Ritter v. Ritter

EHRLICH, J.,

Petitioners are the paternal grandparents and respondent is the mother of Audrey Elizabeth Ritter, who was born on March 23, 1983. Tragically, Audrey’s father, George L. Ritter, respondent’s husband and petitioners’ son, died in an automobile accident on April 30, 1983. Petitioners (hereinafter referred to as grandparents) have requested visitation with Audrey pursuant to the Custody and Grandparents Visitation Act, 23 Pa. C.S. § 1012. It is clear that petitioners fall within the category of grandparents covered by this section of the act. The issue in dispute is whether visitation would be in the best interest of the child and would not interfere with the parent-child relationship.

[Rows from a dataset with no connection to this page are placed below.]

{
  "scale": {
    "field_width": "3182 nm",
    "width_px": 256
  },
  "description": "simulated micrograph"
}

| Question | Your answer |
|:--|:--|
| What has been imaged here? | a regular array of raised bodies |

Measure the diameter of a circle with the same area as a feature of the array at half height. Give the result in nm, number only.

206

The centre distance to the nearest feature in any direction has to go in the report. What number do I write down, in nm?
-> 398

*557Audrey’s mother and father lived in a trailer on petitioners’ property in Tilden Township from the time of their marriage until the death of the husband. Following his death, there were emotional disagreements regarding the baby’s christening ceremony and regarding the ownership of certain items of tangible property. The latter dispute resulted in litigation initiated by the mother to recover the' items. However, there is no indication of any animosity prior to the death of George L. Ritter. On the contrary, even in the replevin action the mother stated that in the past their relationship had been “amicable and friendly.” Indeed, the parties visited back and forth frequently, even daily, and the grandmother baby-sat with the infant during the short time after her birth before the present litigation. The extent of this contact is necessarily limited by the fact that thé child was less than two months old when her father died.

The philosophy behind the Grandparents Visitation Act is that it is normally beneficial for a child to have some relationship with both sides of her ancestry, and that relationships with grandparents are generally of special value. This principle may be negated, however, when the best interests of the child would not be served by such continuing relationship, either because of some deficiency of the grandparents or because the severity of the hostility outweighs any possible benefit.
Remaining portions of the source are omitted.